Yesterday the brilliant folks at the Cascadia Region Green Building Council sent out the link to the latest issue of Trim Tab, their quarterly online magazine. The current (Spring 2010) issue features an article by Jason F. McLennan, “The Role of Beauty in Green Design: ‘Pulchraphilia’; How Aesthetics and Good Design Improve Performance” (click through and scroll to p.17ff).

Building on biophilia, McLennan makes the case for beauty, essentially to say that we’re more inclined to take care of beautiful things – including a beautiful built environment – which then naturally dovetails with the interests of sustainability. (On the topic of biophilia, see also my article, Biophilic design: taking love to the street, first published in FOCUS Magazine, August 2007, available for download on Scribd.)

In other words, make “green” beautiful, and it has a better chance of catching on, being loved, getting attention, and giving back, which, taken together, means it just might last.

McLennan even coined a new word, pulchraphilia, to anchor his insight.

Yesterday, I reported on Creating Value Through Sustainability, leading with one panelist’s insight around data: “You measure what matters, and what gets measured, gets done.” Contrast that with McLennan’s discussion of quantity (vs quality?):

The real truth is that many of the most important things in life are the very things that are more difficult to quantify and any system that fails to address them is guaranteed to fall short. Just because something can’t be objectively measured doesn’t mean it has zero value; it may in fact become the most important building block of all. When it comes to green building and environmental performance, beauty and good design play an enormous role in the success of any project. In fact, aesthetics contribute to the overall effort in such significant ways primarily because people are involved and we are emotional beings. (p.20)

At first, I read this and agreed. Then I reread it and wondered how I could agree, yet be inspired by “you measure what matters.” I think now that it isn’t just a question of numerical measurement (relying on, say, conventional data), but rather of agreeing on salience.  In other words, “you measure what matters” means in the first instance agreeing on what is actually salient (if you agree something is salient, you’re much more likely to be willing to talk about its value).

That’s really the key thing: if we can agree that beauty or pulchraphilia are salient to the success of an enterprise, a project, our species, the environment, etc., then we will find a way to take its “measure” – because we will have agreed that, being salient, it’s valuable and it matters.

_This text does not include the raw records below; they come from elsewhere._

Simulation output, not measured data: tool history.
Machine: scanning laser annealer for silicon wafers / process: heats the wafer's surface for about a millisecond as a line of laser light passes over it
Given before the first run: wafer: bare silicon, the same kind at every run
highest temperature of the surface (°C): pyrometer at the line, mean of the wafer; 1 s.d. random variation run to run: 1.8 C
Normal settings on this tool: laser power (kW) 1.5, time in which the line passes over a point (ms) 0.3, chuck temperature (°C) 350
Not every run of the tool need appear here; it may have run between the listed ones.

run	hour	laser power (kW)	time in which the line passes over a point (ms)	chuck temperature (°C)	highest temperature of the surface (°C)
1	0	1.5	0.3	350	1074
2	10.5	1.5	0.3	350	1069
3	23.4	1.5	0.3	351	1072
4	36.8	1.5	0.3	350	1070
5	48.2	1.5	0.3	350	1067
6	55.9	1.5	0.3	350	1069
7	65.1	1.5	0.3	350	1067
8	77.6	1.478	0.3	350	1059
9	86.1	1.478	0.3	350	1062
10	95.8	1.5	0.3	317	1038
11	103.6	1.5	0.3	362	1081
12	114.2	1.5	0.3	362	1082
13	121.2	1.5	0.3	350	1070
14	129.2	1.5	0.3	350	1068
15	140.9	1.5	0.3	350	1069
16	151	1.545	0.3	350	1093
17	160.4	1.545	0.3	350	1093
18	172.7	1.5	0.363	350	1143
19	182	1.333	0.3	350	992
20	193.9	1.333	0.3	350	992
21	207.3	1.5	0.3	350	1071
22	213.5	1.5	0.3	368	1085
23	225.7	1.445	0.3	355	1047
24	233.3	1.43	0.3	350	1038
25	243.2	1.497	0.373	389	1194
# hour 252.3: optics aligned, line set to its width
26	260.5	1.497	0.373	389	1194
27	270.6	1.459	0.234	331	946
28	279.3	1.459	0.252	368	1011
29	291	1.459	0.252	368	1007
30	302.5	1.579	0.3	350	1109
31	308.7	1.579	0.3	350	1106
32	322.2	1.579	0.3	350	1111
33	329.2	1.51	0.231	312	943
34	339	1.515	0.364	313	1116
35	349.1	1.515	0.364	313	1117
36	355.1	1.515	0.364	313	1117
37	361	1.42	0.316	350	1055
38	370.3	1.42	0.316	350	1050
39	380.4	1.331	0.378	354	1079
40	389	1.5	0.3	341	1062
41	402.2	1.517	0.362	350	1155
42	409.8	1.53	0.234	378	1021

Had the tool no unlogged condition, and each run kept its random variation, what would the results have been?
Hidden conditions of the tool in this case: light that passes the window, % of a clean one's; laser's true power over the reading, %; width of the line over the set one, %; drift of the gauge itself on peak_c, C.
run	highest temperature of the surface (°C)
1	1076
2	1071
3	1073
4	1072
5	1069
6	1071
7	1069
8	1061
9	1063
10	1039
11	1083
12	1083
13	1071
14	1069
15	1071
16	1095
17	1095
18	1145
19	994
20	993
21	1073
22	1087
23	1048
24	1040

So, “you measure what matters” is a two-way street, infinitely open to negotiation. You can bury salience in data, drown meaning in bafflegab. Or you can make the case for what matters. And beauty is definitely worth the case.

Apropos of meaning, McLennan writes:

The first thing to understand is that any design infused with a rich cultural process is naturally imbued with meaning, as opposed to designs that attempt to strip away any connection to place, culture, climate or the era in which it resides. Context, in other words, matters – and when we build with great care, great love or great passion the result transcends building and transforms experience. Mere building turns into architecture.  (p.24)

Again, “infused with a rich cultural process” means the design has located itself within salience: the context is the history of how it came to be salient, why it stands out, why we give it attention. (If I put on my art historian’s hat, salience simply means what stands out: the figure against the ground on a canvas, for example. It’s what draws my attention.) And again, salience is itself negotiable: we may not always consider salient what previous generations did. But there’s a history to it, which, if we bother to learn it, can help us figure out how to assess salience today.

(For more on salience in a business context, check out Roger Martin‘s book, The Opposable Mind, which I blogged about here.)

Finally, the following two sentences resonated a lot with me, because (like many people) I’m on a tear against how our built environment is dictated by the requirements of the car:

Most of our current communities have been designed around modules that have nothing to do with the dimension of human life. Instead, they are based on 20- and 30-foot mechanical forms of locomotion (automobiles) that separate us, divide us and expand scale beyond the point where any meaning can occur. (p.30)

Gordon Price has written extensively about car-dependent urban planning; I blogged about a presentation he recently gave in Victoria on Motordom, or auto-dependent urban form. The civil engineers and city planners really need to step up here and rethink the codes – a big dose of pulchraphilia is definitely needed.

Next up sometime soon I might do a little photo-essay about driveways: old driveways in an old neighborhood, juxtaposed to “suburban-style” double-wide driveways on new subdivisions in those same neighborhoods. They’re as big an eyesore in residential neighborhoods as are honking great underground parking garage entrances on city streets that should present a tightly-knit street-wall of building frontages… And why are they so big in the first place? Because city engineering codes require it. Change the damn codes.)